15 replies to this topic

[mixednuts]

Hi guys,

 

the situation is like this. I have a tower in which hot exhaust gas is flowing upwards while coming in contact with water droplets being sprayed downwards through a nozzle. May i know what is the main form of heat transfer here? Conductiom, convection or radiation? My guess would be convection. Thank you in advance

 

Regards,

Mixednuts

[Dacs]

I suppose you have water droplets to quench the hot exhaust gas going up.

 

In that case, then it's simultaneous mass and heat transfer, where phase change cooling drives the heat transfer.

 

Of course, you have to heat up the water droplets first before it boils off, so in this case, it's convection at the exhaust gas side and primarily conduction at the droplet side.

 

Although if the droplets have a line of sight from where the hot exhaust gas is coming from, then you may consider radiation as well, though I feel that it won't matter much unless we're talking about furnace-like temperatures (>600°C)

 

My 2 cents.

Edited by Dacs, 05 May 2013 - 11:17 PM.

[mixednuts]

If it is a case of conduction and convection, what equations will be applicable to determine the exhaust gas outlet Temperature and the outlet water Temperature?

[Dacs]

You have to realize that you have simultaneous heat and mass transfer in the process that you're trying to model. I feel that heat effects from those two are smaller (if not much smaller) than latent heat contribution by vaporizing those droplets.

 

Unfortunately, I have little experience designing such system so I can only provide you with much information. To give you a nudge in the right direction though, I think this won't be too different from humidification where you're trying to saturate air with water, only that we're talking about such temperature extreme and with components in your exhaust gas other than air present.

Edited by Dacs, 05 May 2013 - 11:34 PM.

[mixednuts]

Thanks Dacs for the info.

 

I am asking this question as I feel that in order to determine the amount of water evaporated, I should do an enthalpy balance around the system. And to get the enthalpy, I need to know the Temperatures of the streams in and out of the control volume.

 

Hopefully, someone else can enlighten me on this.

[Dacs]

I'll give it a shot...

 

I presume that for a counter current flow of hot exhaust gas (flow goes up against gravity) with water droplets (flow goes down with gravity), you'd form two zones: Subcooled zone (Zone A, that starts from the water nozzle spray location) and Evaporative Zone (Zone where Zone A is on top of Zone B (assuming that the water droplet terminal velocity is greater than your hot exhaust gas superficial vapor velocity, otherwise you'd have water entrainment all the way up to the stack).

In Zone A, you'd primarily have heat transfer from the (then cooled from Zone hot exhaust gas to the subcooled water droplets, bringing its temperature until its boiling point.

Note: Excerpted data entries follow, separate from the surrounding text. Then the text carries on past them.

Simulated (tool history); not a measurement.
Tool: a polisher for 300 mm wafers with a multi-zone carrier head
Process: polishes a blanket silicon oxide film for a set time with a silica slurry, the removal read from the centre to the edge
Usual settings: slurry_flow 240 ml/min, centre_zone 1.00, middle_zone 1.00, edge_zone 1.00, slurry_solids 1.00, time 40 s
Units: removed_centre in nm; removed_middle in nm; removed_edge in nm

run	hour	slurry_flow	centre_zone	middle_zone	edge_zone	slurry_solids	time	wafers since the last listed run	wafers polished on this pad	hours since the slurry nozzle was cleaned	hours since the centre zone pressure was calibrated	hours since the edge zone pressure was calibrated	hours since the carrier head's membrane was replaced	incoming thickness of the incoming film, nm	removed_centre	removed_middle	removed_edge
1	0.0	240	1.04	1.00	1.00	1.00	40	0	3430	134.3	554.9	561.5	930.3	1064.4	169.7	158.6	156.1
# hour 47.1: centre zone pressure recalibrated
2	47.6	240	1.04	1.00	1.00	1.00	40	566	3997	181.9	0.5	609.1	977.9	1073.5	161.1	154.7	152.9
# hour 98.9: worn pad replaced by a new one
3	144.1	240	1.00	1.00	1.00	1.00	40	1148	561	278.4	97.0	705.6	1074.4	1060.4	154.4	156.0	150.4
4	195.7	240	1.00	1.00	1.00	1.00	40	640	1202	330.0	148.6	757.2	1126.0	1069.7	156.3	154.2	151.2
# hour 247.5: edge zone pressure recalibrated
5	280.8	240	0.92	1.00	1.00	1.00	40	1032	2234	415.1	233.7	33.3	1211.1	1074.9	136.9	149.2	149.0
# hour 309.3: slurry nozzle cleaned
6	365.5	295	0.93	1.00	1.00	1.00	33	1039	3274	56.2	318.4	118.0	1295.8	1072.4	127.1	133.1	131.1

When the water reaches its BP then you've entered Zone B where the primary mode of heat transfer is by latent heat (vaporization of water to steam) and this extends until the point where all the water droplets have been evaporated.

 

I can just imagine the complexity of the simultaneous mass and heat transfer that occurs inside both zones, but I think it won't stop you on calculating the minimum amount of water flow to quench the hot exhaust gas from its initial temperature (Ti) until its desired final temperature (Tf). This can be easily done by heat and mass balance.

 

The harder part is the size of the zones (in essence the required volume) where both fluids come into contact. It's also possible that you'd have entrainment if you have water droplet size low enough where gravity settling can't happen and on the other extreme end, your water droplets goes all the way down to the tower without completely evaporating (which I don't think a part of your design intent). In this case, the stack cross section area and the atomizing nozzle design come into play.

 

My 2 cents

Edited by Dacs, 06 May 2013 - 01:11 AM.

[thorium90]

Coulson & Richardson-Chemical Engineering Vol. 1-Fluid Flow, Heat and Mass Transfer, The Chapter on Humidification and water cooling should provide and explain the equations you need.

 

You can also try reading Mass Transfer Operations by Robert Treybal, Chapter 7 on humidification operations.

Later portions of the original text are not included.